Nikki McArthur, a senior ecologist with Wildlife Management International and keen birder himself, has been involved in planning the Bird Atlas project for Birds New Zealand.
“It’s very exciting to finally push the start button and go out and watch some birds, which we all enjoy,” says Nikki. “It’s been about 4 years of planning, with a very slow gestation for the first 2 years.”
Birds New Zealand members were keen to run a bird monitoring scheme – but the question was how?
“For the first 2 years we produced discussion papers and talked to DOC and Landcare Research and the project slowly coalesced as the purpose formed. Then about a year and a half ago we nailed it down and everything started progressing quickly,” Nikki says.
The Bird Atlas will be the first snapshot of the status of all our bird species for twenty years. It will build on the legacy of Bird New Zealand’s two previous bird mapping projects, ‘Bird Distribution of New Zealand’ in the 1970s and early 2000s, but unlike the data-collectors in those two surveys, participants this time won’t be ‘flying blind’.
“For those earlier surveys, 3 or 4 times per year a map with a coloured grid would be produced, showing where data had been collected, but the rest of the time, people had no idea of where the gaps in survey coverage were, so efficiency was much lower,” Nikki explains. “This time, data collected will display in real time on the Bird Atlas section of the eBird Database. It will be a powerful tool to show how we’re going and let participants see in real time where the gaps are. Anyone can see the grid squares where no-one’s been.”

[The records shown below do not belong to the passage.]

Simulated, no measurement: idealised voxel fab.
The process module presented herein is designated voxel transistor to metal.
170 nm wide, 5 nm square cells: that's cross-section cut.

The eBird Database has been going for about 10 years and will be familiar to dedicated birders who enter data on bird sightings. Up until now it’s been seen as a ‘birders thing’, rather than a biodiversity database, but Nikki and the Bird Atlas team hope that it will soon become familiar to a whole lot more New Zealanders.
“Once you get your head around how it works, it becomes very quick and easy to use – very second nature,” says Nikki. “The message we want to get across to people is that doing the Atlas Survey doesn’t need to be the core activity. You can be checking traps, walking the dog. If you’ve got your phone with you, it can be a background activity – a habit-forming thing.”
The ability of cell phones to record GPS location, date and time automatically makes data collection a whole lot easier than when previous survey participants needed to record their map coordinates manually.
“For people who are familiar with using apps on their smart phone, it will be very easy,” says Nikki. “The app designers have tried to make it as intuitive as possible. But for those who are not so comfortable with technology who want to take part, there are non-digital pathways to submit data as well – for example, printing a data sheet off our website, filling it in and posting it back to us.”
The issue with the ‘old fashioned’ methods is the manual data entry that then needs to be done and the higher chance that errors or inaccuracies will be introduced along the way.
“With the 2nd Bird Distribution Survey, over the 5-year period there were hundreds of thousands of data sheets submitted with a team of people entering data for months, which in turn, slowed down the publication of the results at the end of the project,” explains Nikki. “So using the app is preferred. With data entered on the go, it will lead to faster publication of the Atlas. We’re also hoping to roll out training resources on using the eBird app.”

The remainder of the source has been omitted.